Among the crowd of elected officials and political donors roaming around the JW Marriott Ballroom in Austin is a group of young adults and college students from all backgrounds, exchanging business cards and reaching out to individuals with political connections. As eloquent speeches were made, fancy drinks were poured and campaign goals were presented, the youngest group in the room listened attentively.
Catherine Wicker, state president of Texas College Democrats, and Brandon James, the San Marcos field organizer for MOVE Texas, were among the many students and young adults who spent their Saturday ensuring the needs of young voters will be met once election day comes around.
They are part of a statewide movement of students across college campuses who are mobilizing young voters in an attempt to flip a state which is expected to be a crucial battleground in the 2020 elections.
Hays County, home to Texas State University, saw the biggest surge of young voters in the 2018 elections, with five times the number of voters turning up at the polls in 2018 compared to 2014 and 2016, according to the Texas Tribune. Early voting turnout for the 2018 midterms was at 46.6%, a 25.4% increase from the 2016 early voting and a 36.5% increase from the 2014 early voting. This phenomenon was attributed in part to the significant increase in voters aged 18-25 who showed up to the polls in historic numbers.
The increased voting participation from college students helped to flip the county blue in 2018, which hadn’t voted for a Democrat since 1992.
Wicker oversees over 20 chapters across college campuses and has been working to engage students to vote locally and at the state level. She believes young voters, who are often an underrepresented community, have the power to flip Hays County and even the entire state of Texas
“Young voters of Texas can and will flip Texas,” Wicker said. “With young voters, that is what the party needs to move forward to flip this state, and so it is really crucial that we are engaging them because they care about politics. A lot of times, people say that they don’t care, that’s it’s not important but in all actuality, they do care.”
“They’re just never engaged to know how to vote, when to vote, or when and even how to register to vote in this state.”Catherine Wicker, state president for Texas College Democrats
James, who has been with MOVE Texas for a year, said there’s more to youth mobilizing than getting them registered to vote.
“We’ve talked a lot about voting being this thing that we do like it’s the end-all being,” James said. “Truthfully, voting is just the first step. Being actively engaged not just in a party but actively engaged in local politics, or working for a specific campaign, or organizing around that, is important, not just because it develops skills for young people but because also, it’s what actually engages others.”
The median age in Texas in 2018 was 34.8, showing the growing younger population and the potential impact they could have on their communities. Many politicians running for office have acknowledged the power of voters between 18 and 24, but people like Wicker believe political parties are not doing enough to engage this specific community.
“Listen to (young voters), treat them with respect when (candidates are) hiring them, making sure (candidates are) paying them if they can or not overworking them if they’re unpaid, and inviting them to the table,” Wicker said.

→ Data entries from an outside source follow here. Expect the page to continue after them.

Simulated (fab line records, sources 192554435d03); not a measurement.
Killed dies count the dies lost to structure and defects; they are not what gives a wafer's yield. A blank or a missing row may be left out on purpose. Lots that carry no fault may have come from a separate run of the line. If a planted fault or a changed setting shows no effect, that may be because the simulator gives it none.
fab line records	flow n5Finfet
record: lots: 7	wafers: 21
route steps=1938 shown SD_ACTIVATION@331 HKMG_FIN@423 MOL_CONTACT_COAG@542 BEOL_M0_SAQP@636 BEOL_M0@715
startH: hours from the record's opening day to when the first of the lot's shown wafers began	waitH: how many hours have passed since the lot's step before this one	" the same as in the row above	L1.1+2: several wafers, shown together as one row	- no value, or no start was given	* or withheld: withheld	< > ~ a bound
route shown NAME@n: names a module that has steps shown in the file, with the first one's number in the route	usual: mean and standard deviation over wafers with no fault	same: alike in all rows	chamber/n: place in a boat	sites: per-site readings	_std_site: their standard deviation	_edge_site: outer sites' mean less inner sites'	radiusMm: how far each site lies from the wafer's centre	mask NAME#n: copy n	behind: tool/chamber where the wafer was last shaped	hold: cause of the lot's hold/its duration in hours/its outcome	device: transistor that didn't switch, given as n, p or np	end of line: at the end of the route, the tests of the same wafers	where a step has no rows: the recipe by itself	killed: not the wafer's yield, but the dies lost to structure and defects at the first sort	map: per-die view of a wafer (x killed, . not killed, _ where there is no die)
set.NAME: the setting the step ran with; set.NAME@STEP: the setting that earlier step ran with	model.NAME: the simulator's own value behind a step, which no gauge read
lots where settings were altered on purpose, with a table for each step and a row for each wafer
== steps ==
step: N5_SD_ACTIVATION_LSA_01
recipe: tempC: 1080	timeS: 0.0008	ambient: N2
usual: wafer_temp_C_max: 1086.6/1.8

On Aug. 19, 2019, Hays County Judge Ruben Becerra calls a special session of the Hays County Commissioners Court to make the LBJ Student Center a permanent voting location after the original agenda item addressing this issue was pulled due to a lack of back-up items to explain and support the item.
“It was my duty, my responsibility to take the most fundamental American right and make sure it didn’t get skewed in a way that wasn’t fair and balanced.”Ruben Becerra, Hays County Judge
In February 2019, the Hays County Commissioners Court faced the threat of litigation after cutting early voting hours at the LBJ Student Center polls. Students and activist organizations threatened to sue the county, hours and the number of days the polls were available were extended.
Becerra was not the county judge at the time of the incident.
“It was plain to see that the access to the voting boxes on campus were deliberately being pulled to squash the voice of the Bobcat,” Becerra said. “And not until the county was threatened with a lawsuit did they take corrective action. Corrective action that should have never been corrected.”
The 2019 elections will also be the first test-drive for the Hays County’s new voting machines, which were asked for following lost votes in the 2017 election. The new hybrid machines, the Hart InterCivic Verity Duo, will allow voters to submit both an electronic and paper record.
These new machines replaced the county’s aging machines, bought in 2004.